How does Montgomery reduction work?

Question

I want to reduce a multi-precision integer $x$ modulo a prime $p$, very fast. Performing the traditional Euclidean division for only calculating the modulo, is inefficient and modular reduction is at the heart of many Cryptographic primitives like Elliptic Curve Cryptography. There are other methods to perform the aforementioned task like Barret reduction, etc, but I would like to learn about Montgomery reduction and its peculiarities first, because of its practical significance. Algorithm:

     Input : Integer x, n, k 
     Output : (2^(-k) * x) mod n
    1. for t from 1 to k do
        1.1 if x is odd then
            1.1.1     x <- x+n
        1.2 x <- x/2
    2 Return x

There are restrictions on $x$ like, $0$ <= $x$ < $n^2$, and also, $n$ should be odd. The book from which, I borrowed the above algorithm from , states two facts:

Fact 1 : Adding n to x does not change the residue, since in effect it adds one to the quotient ⌊x/n⌋. Another way to explain this is that n is (or multiples of n are) congruent to zero modulo n. Adding zero will not change the value of the residue.

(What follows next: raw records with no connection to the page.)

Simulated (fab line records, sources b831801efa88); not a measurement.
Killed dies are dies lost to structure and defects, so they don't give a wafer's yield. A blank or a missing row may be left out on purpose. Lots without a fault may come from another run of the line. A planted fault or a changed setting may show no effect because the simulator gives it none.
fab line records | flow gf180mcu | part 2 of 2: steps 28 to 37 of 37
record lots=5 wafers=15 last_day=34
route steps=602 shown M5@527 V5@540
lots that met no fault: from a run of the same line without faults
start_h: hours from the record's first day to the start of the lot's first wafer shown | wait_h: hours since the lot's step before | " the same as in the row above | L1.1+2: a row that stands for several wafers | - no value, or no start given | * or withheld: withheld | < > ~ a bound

Fact 2: If $x$ is even, then performing a division by two in $Z$ is congruent to $x · 2^{−1} \mod n$ . Actually, this is an application of the fact that if x is evenly divisible by any $k$ ∈ $Z$, then division in Z will be congruent to multiplication by $k^{−1}$ modulo $n$ .

I don't understand the meaning behind Fact 2. In reality, I'm having trouble in comprehending how the author transcends from regular arithmetic to modular arithmetic mod n ? Why is it that division of $x$ by two in $Z$ (integers) is congruent to multiplication by $2^{-1}$ in modulo $n$. After all $2^{-1}\mod n$ can be easily calculated by the extended euclidean algorithm: Since, $n = 2*q + r$. Since $n$ is odd, $r$ should be $1$. Therefore on transposing, we get: $n - 2*q = 1$. If we take this preceding equation modulo $n$, we get $-q$ as the multiplicative inverse of $2$ w.r.t mod n.

It would be highly appreciated, if I could get a good explanation of how Montgomery reduction works, in the first place. Why do we keep adding $n$ to $x$ , if $x$ is odd?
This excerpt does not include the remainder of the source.